Why did Guerrilla’s roughly one-year-old game leave this function behind?
Mathijs De Jonge, who was the director of Horizon: Zero Dawn, was interviewed by NoClip, a YouTuber, but WCCFTech caught the most impressive part of this roughly fifty-minute interview: the game had co-op, but it got cut.
„There have been early concepts. At the beginning we were thinking about two players in co-op, our very early prototype was with two players. We had the game running back then in co-op, and that was quite nice to see. But we haven’t got that [in the final version] because the programmers said that if we wanted to have co-op, we would also have 50% of the features we had been asking for and not 100%. With Horizon: Zero Dawn being the first game [in the franchise], we wanted 100%, so we dropped co-op in favor of that. The NPCs fighting along… that is very complicated to get that right, and we didn’t want to go there for this game because it’s so much work to do that well,” De Jonge said.

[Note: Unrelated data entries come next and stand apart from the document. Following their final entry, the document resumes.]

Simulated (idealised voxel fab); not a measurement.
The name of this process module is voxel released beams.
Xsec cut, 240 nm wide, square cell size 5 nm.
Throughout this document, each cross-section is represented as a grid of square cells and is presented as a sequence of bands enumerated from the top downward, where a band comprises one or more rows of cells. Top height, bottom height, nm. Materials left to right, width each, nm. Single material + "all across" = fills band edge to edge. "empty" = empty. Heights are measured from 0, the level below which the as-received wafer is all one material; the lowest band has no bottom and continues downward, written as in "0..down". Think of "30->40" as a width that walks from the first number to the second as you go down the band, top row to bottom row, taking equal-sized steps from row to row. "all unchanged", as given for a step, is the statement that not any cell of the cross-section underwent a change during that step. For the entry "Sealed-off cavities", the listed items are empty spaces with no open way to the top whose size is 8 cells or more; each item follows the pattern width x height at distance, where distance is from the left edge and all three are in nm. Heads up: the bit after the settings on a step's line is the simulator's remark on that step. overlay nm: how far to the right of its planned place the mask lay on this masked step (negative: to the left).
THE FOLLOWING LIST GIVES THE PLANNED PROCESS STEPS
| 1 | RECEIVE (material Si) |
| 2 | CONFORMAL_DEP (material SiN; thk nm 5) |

He also revealed that in the early parts of the development, the game’s map was fifty (yes, 50!) times bigger than in the final version, but the art team believed that they wouldn’t be capable of filling it up with enough content. He added that Sony was gratuitous with the development time, which helped them nail the combat system. The game’s biggest portion took roughly two years to be completed, as the entire Guerrilla dev team began development in late 2014, shortly after a smaller group finalized the game’s combat system.
And yes, De Jonge said „first game.” There will be a sequel then. Will it be announced at E3?